It’s time to talk about the elephant in the room: The Groundhog is pretty male-skewed. We love women, but for some reason women don’t love us. Instead of reflecting deeply on the latent sexism in comedy writing, we came up with the next best thing: a complete redesign, made special for the ladies. Just like pink razors, pink LEGOs, and pink self-defense pepper spray, we’ve designed the new Groundhog to appeal especially to women, to make their needs heard. We’re proud to introduce: The Beaver. It’s the Groundhog, but for women.
Not enough for you? We’re pivoting all of our reporting to the kind of coverage that women just can’t get enough of. You’re getting Lifestyle, Food, Fashion, Style, Health, Foodstyle, Life Fashion, and a brand-new advice column specifically for how to get your 30-year-old boyfriend to do the dishes and/or give you an orgasm more than three times a year. Men, am I right, ladies?

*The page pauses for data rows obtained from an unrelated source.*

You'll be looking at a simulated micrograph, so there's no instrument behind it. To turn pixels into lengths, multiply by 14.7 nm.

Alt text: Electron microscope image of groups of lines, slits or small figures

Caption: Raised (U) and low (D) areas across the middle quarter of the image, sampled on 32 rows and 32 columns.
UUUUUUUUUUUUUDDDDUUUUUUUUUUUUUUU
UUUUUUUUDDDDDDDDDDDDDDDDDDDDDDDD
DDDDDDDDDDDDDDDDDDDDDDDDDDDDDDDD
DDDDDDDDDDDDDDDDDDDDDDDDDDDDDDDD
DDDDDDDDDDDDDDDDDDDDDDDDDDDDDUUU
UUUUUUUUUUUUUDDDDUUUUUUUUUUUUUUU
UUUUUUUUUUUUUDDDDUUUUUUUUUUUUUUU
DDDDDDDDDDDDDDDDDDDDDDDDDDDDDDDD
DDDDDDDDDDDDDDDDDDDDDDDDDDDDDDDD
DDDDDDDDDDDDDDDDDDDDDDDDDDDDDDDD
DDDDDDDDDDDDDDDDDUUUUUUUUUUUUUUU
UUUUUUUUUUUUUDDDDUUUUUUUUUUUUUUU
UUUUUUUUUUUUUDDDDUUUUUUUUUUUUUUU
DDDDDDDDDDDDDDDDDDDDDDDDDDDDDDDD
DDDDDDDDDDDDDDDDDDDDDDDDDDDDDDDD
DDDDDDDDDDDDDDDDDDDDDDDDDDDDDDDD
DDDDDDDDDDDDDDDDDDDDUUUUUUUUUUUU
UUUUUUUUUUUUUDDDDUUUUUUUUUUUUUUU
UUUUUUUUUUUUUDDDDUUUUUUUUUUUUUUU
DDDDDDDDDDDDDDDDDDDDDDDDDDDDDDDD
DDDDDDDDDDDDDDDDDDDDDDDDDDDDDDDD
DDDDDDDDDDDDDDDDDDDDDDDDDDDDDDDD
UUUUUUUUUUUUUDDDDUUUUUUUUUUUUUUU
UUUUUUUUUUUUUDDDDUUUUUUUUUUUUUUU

The Beaver can’t wait to satisfy all your womanly needs. We’re also launching a merchandise section of feminine products such as $40 white T-shirts that say “I’m A Woman. Is There A Problem?” and “Girl Power!” with a public domain image of Rosie the Riveter, but she has a septum piercing. Please let us capitalize off of your sense of empowerment.
So you see, there’s no way you can accuse us of sexism. We’ve heard you, and we’ve changed. Look out for upcoming articles in the works, such as “Feel Good About Your Body, But Keep Dieting Though” and “How to Use Astrology to Justify Your Breakup.” The Beaver wants to help you embrace your womanhood, and above all, never look beyond it.